Merry Christmas, everyone!

A very merry Christmas to you and yours from Multi-Story Water! We’ve been pretty quiet in 2018, but here’s a seasonal greeting of sorts…

This is one of my favourite Christmas cards this year — a fat cat looking none too happy, because he hasn’t a snowball’s chance…  (the red scarf – tie? – reminds me of Donald Trump but I’ve always been prone to over-interpreting things!). Anyway, the card is from Lynda, from Lower Baildon, who featured as a “character” in both my one-man show Too Much of Water and our original Multi-Story Water shows back in 2012! She is also very much an actual person, whose home was flooded three years ago on Boxing Day, 2015, so the P.S. on her card was reassuring: “still above water : / ”

The river is high again this Christmas-time, after a lot of recent rain, but (touch wood) it’s nothing like as bad as 2015, and hopefully everyone will enjoy a safe festive season!

This was me last month (7th November 2018), decked out in my Christmas jumper, telling the story of Shipley’s flood yet again in Too Much of Water. When I first presented it for Saltaire Festival, 2016, I had no particular intention of ever performing it again, but people keep asking for it, so it still gets wheeled out occasionally (the script is permanently etched in my memory now). On this occasion I was performing at Manchester University’s Green Impact awards ceremony — an annual shindig they have to celebrate staff attempts at developing sustainable working practices… I was there to provide some variation in between two tranches of award-giving…

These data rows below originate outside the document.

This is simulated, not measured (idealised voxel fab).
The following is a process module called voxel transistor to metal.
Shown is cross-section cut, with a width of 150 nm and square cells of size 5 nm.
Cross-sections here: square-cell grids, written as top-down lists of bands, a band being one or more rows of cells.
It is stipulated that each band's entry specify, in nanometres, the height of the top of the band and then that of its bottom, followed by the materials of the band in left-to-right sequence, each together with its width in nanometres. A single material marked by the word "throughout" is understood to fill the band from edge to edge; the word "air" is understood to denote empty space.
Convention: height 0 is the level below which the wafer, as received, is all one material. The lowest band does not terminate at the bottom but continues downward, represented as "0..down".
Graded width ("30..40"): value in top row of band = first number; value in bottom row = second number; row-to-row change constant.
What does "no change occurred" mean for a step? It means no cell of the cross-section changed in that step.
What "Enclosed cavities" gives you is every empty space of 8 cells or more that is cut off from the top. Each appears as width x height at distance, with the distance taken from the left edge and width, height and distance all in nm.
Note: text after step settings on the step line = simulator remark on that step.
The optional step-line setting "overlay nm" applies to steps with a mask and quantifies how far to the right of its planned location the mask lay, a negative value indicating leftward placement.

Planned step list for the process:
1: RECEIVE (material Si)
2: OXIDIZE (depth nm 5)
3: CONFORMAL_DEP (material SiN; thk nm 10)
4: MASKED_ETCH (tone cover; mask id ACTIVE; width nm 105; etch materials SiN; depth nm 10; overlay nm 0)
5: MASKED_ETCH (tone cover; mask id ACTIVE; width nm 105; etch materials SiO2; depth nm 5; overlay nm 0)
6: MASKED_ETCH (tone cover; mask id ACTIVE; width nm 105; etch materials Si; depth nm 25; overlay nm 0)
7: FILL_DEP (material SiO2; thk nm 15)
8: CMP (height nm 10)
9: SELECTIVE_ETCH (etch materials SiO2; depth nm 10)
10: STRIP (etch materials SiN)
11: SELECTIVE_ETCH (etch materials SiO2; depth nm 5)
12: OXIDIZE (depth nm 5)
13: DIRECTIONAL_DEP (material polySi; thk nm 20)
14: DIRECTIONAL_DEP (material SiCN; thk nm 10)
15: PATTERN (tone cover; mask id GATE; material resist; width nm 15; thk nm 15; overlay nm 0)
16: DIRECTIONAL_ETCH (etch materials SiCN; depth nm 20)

Too Much of Water (TMOW) is a piece that was made for intimate audiences, sitting or standing close to me in Roberts Park. On this occasion, though, the audience was a lot bigger than usual (as is apparent above!), so we had to “boost” the visuals using a live camera relay of the small objects at my feet…

Here I am, in fact, holding up the figure that represents “Lynda” — although frankly it looks nothing like her (I had to work with the dolls I was given…). You can just about see “her” enlarged on the screen behind me. Meanwhile my voice was amplified for the Whitworth Hall (where they normally hold graduation ceremonies, etc.) by a radio mic.

So here you have it… Salts’ New Mill, the Boathouse Inn, and Roberts’ Park’s Half Moon Cafe and cricket pavilion/scoreboard — all “under water” on Boxing Day 2015. (Models by the very wonderful Stewart Gledhill, of Higher Coach Road Residents’ Group…)

In case you’re wondering how this piece about Shipley went over with a bunch of Manchester University employees who mostly don’t know the place, it turns out the answer is: very well! The Green Impact staff sent an email questionnaire about the awards event out to everyone who attended it (142 people, apparently), and got 72 completed responses… which is a pretty good return, as these things go. Of these, a very pleasing 73.6% (i.e. 53 people) rated TMOW as a 5* performance — with another 12.5% (9 people) rating it 4*. Since nobody in the audience had actually asked to sit through this, this is excellent feedback. 🙂 In fact in the same questionnaire, 44 of the 72 said that TMOW was their favourite thing about the whole event (which was generally considered well organised, well catered, etc.). I’m sharing this info in the interests of full documentation, and of course in the spirit of self-congratulation… Joking aside, though, what’s important here is that these very personal flood stories — as they were experienced by Lynda and others — can still capture people’s attention and empathy, three years after the fact.

And so this is Christmas. Another year over, and a quiet one for Multi-Story Water, as we’ve mainly been working on other things. But watch this space, as we’ll be back in action in the New Year.